With no prospect of work, thousands upon thousands are fleeing their country, often in unsafe boats. Recently dozens died as their boat sank near Cuban waters. Thousands of others have crossed into the Dominican Republic and migrated to South America. An estimated 4,000 have arrived in Brazil.
At the same time, within the misery of the last two years, Haitian activists and masses have once again sought to determine their own lives:
Housing: A housing rights movement has developed. Among its demands is that the government needs to create public housing on the claimed land; not alone building houses, but insuring access to water, electricity and sewage. In many areas activist groups have local initiatives to repair old housing and construct new homes.

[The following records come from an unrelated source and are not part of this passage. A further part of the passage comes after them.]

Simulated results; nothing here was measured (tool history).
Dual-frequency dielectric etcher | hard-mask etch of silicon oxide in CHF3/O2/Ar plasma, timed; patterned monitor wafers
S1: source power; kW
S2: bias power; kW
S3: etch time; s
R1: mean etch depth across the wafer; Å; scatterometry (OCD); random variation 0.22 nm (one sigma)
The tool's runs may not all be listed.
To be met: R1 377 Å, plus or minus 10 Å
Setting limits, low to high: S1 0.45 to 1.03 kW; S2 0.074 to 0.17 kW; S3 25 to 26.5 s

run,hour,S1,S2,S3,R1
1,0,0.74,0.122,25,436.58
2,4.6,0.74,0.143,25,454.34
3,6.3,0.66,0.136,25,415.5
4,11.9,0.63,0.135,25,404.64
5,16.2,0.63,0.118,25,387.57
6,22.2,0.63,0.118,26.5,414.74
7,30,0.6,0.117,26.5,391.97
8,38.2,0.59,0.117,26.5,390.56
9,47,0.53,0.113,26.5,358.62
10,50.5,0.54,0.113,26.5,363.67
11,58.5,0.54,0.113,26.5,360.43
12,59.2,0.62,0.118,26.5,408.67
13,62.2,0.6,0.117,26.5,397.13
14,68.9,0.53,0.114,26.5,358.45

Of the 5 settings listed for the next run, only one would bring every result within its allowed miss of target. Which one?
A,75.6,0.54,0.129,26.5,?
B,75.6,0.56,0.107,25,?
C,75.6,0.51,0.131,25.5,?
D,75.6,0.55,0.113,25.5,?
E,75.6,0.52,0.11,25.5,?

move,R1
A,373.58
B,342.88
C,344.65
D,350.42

Agriculture and Food Subsistence: Today there is a new movement to return to the countryside. Peasant organizations, including many women activists, are calling for restoration of small-farm sustainable agriculture. “Restoration” because after the slave rebellion and Haitian revolution (1791-1804), the Haitian masses resisted any continuation of slavery-era large plantations. Foreign ownership of land was prohibited. The Haitian masses wanted no return of a slave economy. A rural economy of small subsistence farms and decentralization was the Haitian reality in the 19th century. With the 20th century U.S. occupation of Haiti, servitude was restored in a new way and continues to this day. (See the newly published Haiti: The Aftershocks of History, by Laurent Dubois.) Twenty-plus years of neoliberal economic policies devastated the countryside, compelled migration into Port-au-Prince for survival, and left Haiti more and more dependent on imported food. Where farming was 40% of the economy a decade ago, it is only 25% today. More than 50% of Haitian food comes from abroad, whereas several decades ago only 20% was imported.
Jobs and Port-au-Prince: Today the national government barely functions, while hundreds of non-governmental organizations (NGOs), a mixed bag of good and bad intentions and effort, continue their dominant role. Now private investment has entered with a host of projects from schools to promises of manufacturing and assembly factories. There is no doubt that Haiti needs jobs. Hundreds of thousands in Port-au-Prince barely survive.
But who decides? Who decides what kind of jobs, what kind of housing and development in the city, what kind of farming and shelter in the countryside? “Good-hearted” businessmen? “Well-intentioned” NGOs? Haitian elites and governmental bureaucrats? U.S. economic-political, and if need be, military intervention? Or will the Haitian masses once again, as they did in their early 19th century revolution, be able to take matters into their own hands, and strive to determine their own future?